Well, I thought I’d be able to stay away but it turns out no…However, posting may continue to be sporadic until the second week of September when hopefully the stars will align and solve my childcare issues. In the meantime, some thoughts on an interesting book:


My husband is Swiss. I am American. When we got married, these two nationalities became just another part of our shared life. In a year or so, if I want, I can apply for Swiss citizenship. Someday we may decide to move to the United States and if we do, my husband can apply for American citizenship. There is very little chance that either of us will be denied. It wasn’t until I read Danielle Dufay’s epistolary memoir Mon Mariage Chinois (My Chinese Marriage), that I realized the possibility of “sharing” citizenship is something I never should have taken for granted.

In 1913, Dufay’s grandmother Jeanne married a Chinese citizen. Without realizing it, by signing her marriage certificate, Jeanne surrendered her French citizenship. The book opens in 1922, when Jeanne, separated from her husband because of WWI, is finally traveling to China to meet him again. They have not seen one another for seven years and Jeanne has some very justifiable apprehensions about this reunion. One of the reasons she is finally going is that since her wedding, she has been forced to live as a foreigner in her own country.

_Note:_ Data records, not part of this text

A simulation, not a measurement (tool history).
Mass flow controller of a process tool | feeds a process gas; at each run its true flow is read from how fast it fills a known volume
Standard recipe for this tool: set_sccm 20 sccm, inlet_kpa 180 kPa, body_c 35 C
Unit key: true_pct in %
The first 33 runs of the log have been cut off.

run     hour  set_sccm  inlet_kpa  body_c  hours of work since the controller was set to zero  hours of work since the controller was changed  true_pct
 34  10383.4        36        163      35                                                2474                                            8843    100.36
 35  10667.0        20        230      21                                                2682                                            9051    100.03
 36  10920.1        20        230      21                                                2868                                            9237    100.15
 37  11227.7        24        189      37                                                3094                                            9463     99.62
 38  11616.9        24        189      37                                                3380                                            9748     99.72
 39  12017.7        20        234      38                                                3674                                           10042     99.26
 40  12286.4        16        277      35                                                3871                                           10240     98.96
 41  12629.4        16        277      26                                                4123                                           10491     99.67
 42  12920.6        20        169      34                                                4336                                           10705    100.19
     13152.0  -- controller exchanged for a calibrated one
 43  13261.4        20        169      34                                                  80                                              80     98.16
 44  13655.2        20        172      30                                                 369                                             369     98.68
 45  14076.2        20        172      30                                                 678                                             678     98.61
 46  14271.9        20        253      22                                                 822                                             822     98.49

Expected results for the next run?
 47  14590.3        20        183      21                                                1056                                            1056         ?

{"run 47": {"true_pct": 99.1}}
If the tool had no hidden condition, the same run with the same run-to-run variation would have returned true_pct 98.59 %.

The book is formed of the letters Jeanne writes home to her sister Laurence in France, filled with descriptions of the long journey to China, detailed portraits of the various people she meets along the way, and of course, news of her marital situation and life in her new home. I think it is safe to say that the cultural differences between China and France in the 1920s were much bigger than they are today. And Jeanne suffers because of this great rift – not only in her relationship with her husband but also in ordinary everyday experiences. As any expatriate will readily admit, simple tasks can become momentous trials when the cultural frame is shifted.

Now Jeanne’s situation is made even more complicated because of her citizen status. If something becomes difficult for her, she has no recourse to the French consulate and very little support from any of her fellow French citizens. When things between her and her husband become difficult, she cannot just pick up and leave. She is considered “Chinese” in the eyes of the state. She is also supported financially by her husband, which in theory could have been a nightmare, but Jeanne’s husband grants her a liberal measure of freedom to travel and socialize as she prefers. She is not allowed to work, however, except for some part-time English teaching, so she has no means of saving money to return to France.

Mon Mariage Chinois gets a little clunky from time to time. The book was fashioned into a series of letters from Jeanne’s actual letters, a few of her essays and her private journals. I understand the reason for forcing these three different genres together but I’m not convinced it was the best idea. Too much exposition in a personal letter reads false. But this effect is heaviest at the beginning of the book, when Jeanne is giving the background to her marriage. Once she gets on the boat and especially when she reaches Hong Kong and China, this issue smoothes itself out a bit.

Also, the book is not a page turner but best savored slowly. Each of Jeanne’s letters is a treasure trove of historic information, filled with rich detail about 1920s Asia and its customs. As an expat she is keenly interested in the expat community, but also in other minority groups versus traditional Chinese culture. Something I found very interesting was that she was not exempt from the racist thinking that infused her generation, even if she was a victim of it herself.

Finally, aside from its cultural preoccupations, Mon Mariage Chinois is also the portrait of a woman trying to negotiate between her traditional upbringing with its blind championing of marital duty, and her fiercely independent, intensely feminist character.